# Getting Started with the Data Science Service

Data Science service uses [conda](https://anaconda.org/) environments to manage python dependencies.

[![Notebook Examples](https://img.shields.io/badge/docs-notebook--examples-blue)](https://github.com/oracle-samples/oci-data-science-ai-samples/tree/master/notebook_examples)
[![Conda Environments](https://img.shields.io/badge/docs-conda--environments-blue)](https://docs.oracle.com/en-us/iaas/data-science/using/conda_understand_environments.htm)
[![Source Code](https://img.shields.io/badge/source-accelerated--datascience-blue)](https://github.com/oracle/accelerated-data-science)
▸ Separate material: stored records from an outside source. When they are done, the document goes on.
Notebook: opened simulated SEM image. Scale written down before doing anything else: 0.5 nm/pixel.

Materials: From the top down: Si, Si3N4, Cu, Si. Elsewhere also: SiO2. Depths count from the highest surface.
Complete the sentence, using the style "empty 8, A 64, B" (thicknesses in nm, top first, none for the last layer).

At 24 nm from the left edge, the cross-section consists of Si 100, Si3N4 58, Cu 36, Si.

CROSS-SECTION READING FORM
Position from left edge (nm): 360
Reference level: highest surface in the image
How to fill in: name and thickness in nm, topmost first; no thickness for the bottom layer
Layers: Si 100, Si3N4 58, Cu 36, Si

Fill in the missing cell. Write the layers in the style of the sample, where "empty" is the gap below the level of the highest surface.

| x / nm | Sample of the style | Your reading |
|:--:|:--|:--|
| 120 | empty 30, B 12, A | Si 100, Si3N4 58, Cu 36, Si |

## Upgrade Accelerated Data Science SDK - `oracle-ads`

The Oracle Accelerated Data Science (ADS) SDK is maintained by the Oracle Cloud Infrastructure Data Science service team. It speeds up common data science activities by providing tools that automate and/or simplify common data science tasks, along with providing a data scientist friendly pythonic interface to Oracle Cloud Infrastructure (OCI) services, most notably OCI Data Science, Data Flow, Object Storage, and the Autonomous Database. ADS gives you an interface to manage the lifecycle of machine learning models, from data acquisition to model evaluation, interpretation, and model deployment.

Before you begin with a conda environment, upgrade `oracle-ads` library - [![PyPI](https://img.shields.io/pypi/v/oracle-ads.svg)](https://pypi.org/project/oracle-ads/)  [![Python](https://img.shields.io/pypi/pyversions/oracle-ads.svg?style=plastic)](https://pypi.org/project/oracle-ads/)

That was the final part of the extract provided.